III. Application of American Trucking to the Commission's Interpretation of "Additional Services"

In my view, the Commission's above-described interpretation of section 254(c)(3) raises serious non-delegation doctrine questions under American Trucking. As noted at the outset, that case requires an administrative agency to articulate an intelligible principle in order to limit its statutory discretion and thereby avoid a potentially overbroad delegation of legislative power.

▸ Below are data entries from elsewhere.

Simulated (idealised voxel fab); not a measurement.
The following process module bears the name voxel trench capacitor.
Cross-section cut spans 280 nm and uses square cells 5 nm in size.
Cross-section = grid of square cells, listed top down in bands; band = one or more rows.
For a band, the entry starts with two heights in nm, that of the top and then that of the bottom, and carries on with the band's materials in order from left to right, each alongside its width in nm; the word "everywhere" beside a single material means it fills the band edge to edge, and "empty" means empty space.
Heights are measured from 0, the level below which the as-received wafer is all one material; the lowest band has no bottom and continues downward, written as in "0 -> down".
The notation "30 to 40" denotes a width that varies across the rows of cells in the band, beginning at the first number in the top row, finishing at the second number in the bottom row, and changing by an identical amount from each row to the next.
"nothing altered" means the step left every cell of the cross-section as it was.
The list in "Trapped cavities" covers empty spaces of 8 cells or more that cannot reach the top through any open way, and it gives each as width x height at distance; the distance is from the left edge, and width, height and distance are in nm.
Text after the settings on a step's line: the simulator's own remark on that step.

The statutory language upon which the Commission based its decision to require support for internet access and internal connections is arguably expansive. Section 254(c)(3) provides that "the Commission may designate additional services for [universal service] support mechanisms for schools, libraries, and health care providers for the purposes of subsection (h)," which regulates the provision of telecommunications services to schools and libraries. 47 U.S.C. section 254(c)(3). Certainly, this language is no less sweeping than that at issue in American Trucking, which required EPA to set pollutant standards "requisite to protect the public health" with an "adequate margin of safety." 175 F.3d at 1032. Indeed, laying the statutes side by side, one might credibly contend that Congress gave the EPA more detailed instructions on where to set pollutant standards than it gave the FCC on which services to fund under section 254(c)(3). In any event, in light of the relative breadth of the language of section 254(c)(3), American Trucking would seem to require the Commission to provide discernible limitations on that delegation of authority.(4)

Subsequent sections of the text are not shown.